The sad but safe assumption about the Sago miners is that when their funerals are over, we will forget about them, their mourning families, and the working conditions that still threaten so many like them. We will forget and, with occasional exceptions in the pages of liberal magazines and daily newspapers, we won’t be reminded until the next mesmerizing catastrophe shows up on the cable channels. Then the tears will flow again for a few days, and we will all marvel at the courage that sends the miners back underground—and wonder why we do so little to protect them.
The answers were painfully obvious back when we watched the last episode of this traditional drama in the summer of 2002. Yet the happy conclusion of the Quecreek accident also ended the brief media preoccupation with the lives and deaths of miners, and almost nobody continued to ask the pertinent questions.
Now a dozen men are dead and another remains seriously injured. Nobody knows yet whether their tragic demise could have been averted, but everyone should know that the Sago mine had incurred dozens of serious safety violations, that the Mine Safety and Health Administration has consistently failed to crack down on the operators of unsafe mines, and that the Sago miners lacked the protection of a strong, vigilant union, as did the Quecreek miners before them.

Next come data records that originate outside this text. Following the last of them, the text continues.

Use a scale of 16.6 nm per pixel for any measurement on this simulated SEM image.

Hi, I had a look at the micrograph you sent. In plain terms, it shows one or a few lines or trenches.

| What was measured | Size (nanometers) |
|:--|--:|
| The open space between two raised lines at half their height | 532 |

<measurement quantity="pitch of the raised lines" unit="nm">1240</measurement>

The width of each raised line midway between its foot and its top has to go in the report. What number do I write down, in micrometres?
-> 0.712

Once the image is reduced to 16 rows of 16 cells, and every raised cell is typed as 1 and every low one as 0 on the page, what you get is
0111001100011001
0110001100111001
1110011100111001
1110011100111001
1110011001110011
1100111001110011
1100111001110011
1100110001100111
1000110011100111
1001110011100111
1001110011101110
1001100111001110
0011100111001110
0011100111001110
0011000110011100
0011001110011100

Unfortunately the hard truth is that under this government, the scant measures we undertake as a nation to protect miners and other workers in dangerous industries are growing smaller. The budgets of federal regulatory agencies are cut. The officials appointed to run those agencies tend to be former industry executives who display no enthusiasm for enforcing safety regulations. They prefer “voluntary compliance.”
Under this government, the legal right of workers to organize—so vital in dangerous extraction and manufacturing jobs—is more myth than reality. And in the absence of union pressure, impartial federal regulation is more important than ever.
But since the Quecreek incident, which should have served as a warning, the Bush administration has continued to indulge the mining companies by abandoning prior efforts to improve regulation, fining the operators less and less for safety violations, and often failing to collect even those nominal fines. Those are the findings of a recent Knight-Ridder newspapers investigation, which sharply contradicts the “happy news” pronouncements emanating from Washington.
Since 2001, the penalties imposed on mine operators have declined precipitously, and less than half of the fines imposed between 2001 and 2003 have been paid. Meanwhile, the number of coal-mine enforcement personnel at MSHA has been cut by almost 10 percent and the President’s budget calls for another cut of 6 percent. The number of mine fatalities has remained relatively low during the past few years, but if enforcement continues to decline, then the disaster at Sago may be only the beginning of an ominous trend.
The owner of the Sago mine is the International Coal Group (ICG), a new corporation founded by New York businessman Wilbur Ross Jr., to take over distressed and undervalued coal properties. It is now the fifth-largest coal company in the nation. Last year, after ICG bought Sago, the MSHA inspectors found more than 200 safety violations at the mine, including roof support, ventilation and escape-way problems. The agency collected only $24,000 in fines, or about $115 per violation.
During the last three months of 2005, including an inspection that took place less than two weeks before the explosion, federal inspectors found 46 safety violations at Sago, including 18 deemed “significant and substantial.” The proposed fines for those infractions came to $2,286. When a 62-year-old miner died at another mine owned by ICG last year due to the company’s failure to fix a safety violation, the resulting fine was only $400.
No wonder Mr. Ross believes he can make a killing in coal.
As the billionaire investor boasts, “Coal is the cheapest source of energy for generating electric power.” Among the reasons that coal remains so cheap, of course, is that the operators who work for Mr. Ross discourage unionization, don’t spend too much on health and safety or environmental protection, and enjoy immunity from the kind of federal enforcement that involves sticks as well as carrots.
In the aftermath of the Sago tragedy, Mr. Ross grimly promised to find out what had happened and to prevent such a terrible event from happening again. Whatever his intentions may be, the chances that he will fulfill that pledge are small indeed, unless he and his company are kept under public scrutiny—and unless the government agencies charged with enforcing mine safety are watched closely, too.
Print journalists will do the job, but their impact is minimal compared with television, which must prod us when we begin to forget. Are CNN’s Anderson Cooper and the other correspondents who hovered around Sago merely empathetic voyeurs? Quite literally, we shall see.